My latest purchase is a Hue Go. It’s a rechargeable (and therefore totally mobile) version of a Philips Hue bulb, encased in a bowl shaped frosted enclosure.
After a 1 and a half hour charge the light is good to go for 3 hours. There’s a build in ‘bulge’ stand to allow for it to be pointed towards a surface, like the Iris or the Bloom.
What makes the light more usable for the whole family is that there’s a button on it to cycle through moods and colours, and to switch the light on or off. The moods include such campness as Warm white, Cozy candle and Night adventure (which has a pink hue and a heart icon, I wonder what that mood is for…)
I like it, and think it’s going to make a great addition to the 20 or so Hue lights we already have. For one thing, it can be moved in the dry to a balcony table – perfect for the approaching summer nights.
From a home automation point of view, there may be issues with having the light in ‘mobile’ mode, i.e. unplugged. According to the literature, the light switches from ‘standby’ to ‘off’ after 2 hours of inactivity when in battery mode, so I’m guessing that means even if an ‘on’ command is sent, it won’t respond until either plugged in again or the button is pressed. Obviously this is a fail-safe to ensure the battery does not drain completely.
£80 puts the Hue Go at the same price point as the Lightstrips, and I can see why. It’s well made and even looks pretty when in standby mode. I like the modern, ‘glossy glass’ look of the front panel and this continues even to the back where the understated function button resides.
The pros far outweigh the cons though, especially as after testing the Hue Go with the homemade disco controller I made, it is very responsive to commands even when in battery mode.
The brightness and saturation (although not seen well in these pictures) is as expected for a Hue product – read: amazing,
The literature seems to suggest that on battery mode, the brightness is reduced to extend battery life. I can’t say I’ve noticed that, unless they mean that when displaying the pre-set moods that feature is enabled.
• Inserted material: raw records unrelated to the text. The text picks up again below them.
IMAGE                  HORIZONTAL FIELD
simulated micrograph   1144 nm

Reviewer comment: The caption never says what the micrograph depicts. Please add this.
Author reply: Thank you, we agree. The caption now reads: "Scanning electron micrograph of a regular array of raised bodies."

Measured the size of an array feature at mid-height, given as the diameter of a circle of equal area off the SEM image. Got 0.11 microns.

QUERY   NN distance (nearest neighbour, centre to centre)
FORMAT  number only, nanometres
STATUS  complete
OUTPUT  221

The charging cable (reminiscent of a cable for the Living Colours lamps) looks strong enough to be plugged and unplugged regularly. The charging port on the unit itself is also recessed quite a distance which is good for protection purposes.
Overall, a great product and another reason to get excited about Hue!
9 thoughts on “Hue Go”
Bianca looks disgusted in that last picture haha. Can’t wait to use it on the balcony one wine enchanted evening.
I’m interested in a Hue Go and have a Domoticz setup. Before I take the plunge can you confirm that when in battery mode and it goes from standby to “OFF” that it can be turned on again by Domoticz?
Hi, thanks for the question. As soon as Hue Go changes from Standby to Off, it stops listening for signals so the only way to turn it back on is either to plug it back in to a power source or press the switch on the back.
You could get around this – if you wanted to keep the Hue Go in ‘standby’ for as long as the battery would allow, you can set a timed LUA script from Domoticz to send an ‘On’ then ‘Off’ command to the Hue Go if Domoticz knows that the Hue Go is not in use.
If a colour is set and the Hue Go is on, it stays on until it detects that the battery is too low.
Thanks for the replies. I intend to mostly use the Hue Go in the hallway and it will activate when the front door is opened for a couple of minutes and then turn off. Your workaround could work for this? It won’t be near a power source but if this could potentially last on the battery for 90 door openings I could charge it once a week without it running out of power.
I’m not sure how long the Go would last on ‘Standby’ mode. I would think that it would last at least half a week, maybe more. And my workaround would work as it would keep the Go active, maybe once every hour. Have you considered the LightwaveRF LED lights? They are battery powered, very bright and last for ages. Obviously you can control them with Domoticz too.
I wasn’t aware of the LightwaveRF LED lights. I can’t seem to find them in stock and available to purchase online anywhere. Any ideas?
Are you in the UK? If so, B and Q are selling them off.. maybe ring your local store? Good luck!